Incident Management at Picnic

Written by Steven van de RidderJan 27, 2020 13:2715 min read

Nearly everyone has experienced the struggle of making an appointment with a service technician. Once you have waited for a good 20 minutes, listening to a royalty-free acoustic version of a 90’s pop song, the call-center agent on the other end of the line grumpily informs you the service technician is “delighted to support you on Tuesday, two weeks from now, between 10:00 AM and 4:00 PM” 🤦‍♂

For that day, you cancel your work meetings, plan as few calls as possible and make sure you are equipped with 6 hours of offline work. At 5:17 PM, the technician calls and informs you he is unfortunately not able to make it, and proceeds to give you a laundry list of reasons why. He could not pick up the right equipment, faced a roadblock on his way and one of his previous appointments took more time than expected. He assures you to be there the next day between 08:00 AM and 1:00 PM 😠

From a customer perspective, you don’t really care what happened along the way. All you want is predictability and confidence: that the phone gets answered as soon as possible; that you spend as little time on the topic as possible; and that whatever needs to get fixed gets fixed, asap. It’s infrastructure, it’s a commodity. As for many commodities, we tend to forget that there are a lot of dependencies and intertwined processes that need to flawlessly work together to make it all work.

Where we came from

💩 happens… what really matters is how you deal with the mess

At Picnic, we offer our customers a one-hour delivery window when ordering, which we refine to a 20-minute window on the day of delivery. This requires smooth operational processes in every part of the supply chain, intelligent tools to support these processes and extremely tight cooperation between teams.

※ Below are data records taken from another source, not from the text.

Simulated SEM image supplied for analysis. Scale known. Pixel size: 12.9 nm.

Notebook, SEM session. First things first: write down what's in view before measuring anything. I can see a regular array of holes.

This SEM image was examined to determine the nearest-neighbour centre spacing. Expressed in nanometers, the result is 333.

This holds even more so when the proverbial 💩 hits the fan. What happens if one of our suppliers conducts a product recall after the discovery of a potential safety risk? What happens if WiFi goes down in one of our fulfillment centers? What if truck drivers get stuck in traffic? What if farmers protest in the delivery area and our delivery drivers cannot get to our customers?

When we were still a small start-up, not much was needed to get everyone to drop what they were doing and help to fix any operational issues. Any incident could be fixed with a few smart people or an extra pair of hands. We had a Slack channel (creatively named #emergency) as our go-to spot for reporting, triaging and resolving incidents. No matter how big (the entire store going offline) or small (one extra pair of hands needed for a delivery trip) everything went through #emergency. And it was running like clockwork.

For a true ops decision-maker, dealing with these kinds of incidents is what makes you tick. Yet when your operations grow double digits every week, they become more of a hindrance than a fun challenge. We had realized that our operation had become more complex and with it did the incidents that occur. It had become more difficult for new people to know who to reach out to for help, communication about incidents had become more dispersed, cross-team dependencies had become larger and there was little transparency about the incidents that occurred.

Operation Snowball

Forever in our memory: the 22nd of January. In the morning, we were facing the first snowflakes of 2019. Snowflakes turned into centimeters of snow in the afternoon and it did not take long before the Royal Dutch Meteorological Institute had warned everyone with a “code orange” to stay safely inside and stay away from snowy and slippery roads.

Early that morning, some Picnic colleagues on their way to our fulfillment centers were thinking of raising their concerns about the situation on the road. But where? And to whom?

It was not until 09:23 AM when one of the founders un-archived and brushed up another creatively named Slack channel (#sc-emergency) where a random group of people working in the supply chain was still present from a previous incident. However, this was a private channel not known to anyone else in Picnic, so it took even longer to “collect” all the relevant people. This group of “random supply chain people” had found themselves multiple times in Picnic incidents, but this snowball was rolling down the hill and was quickly growing in size.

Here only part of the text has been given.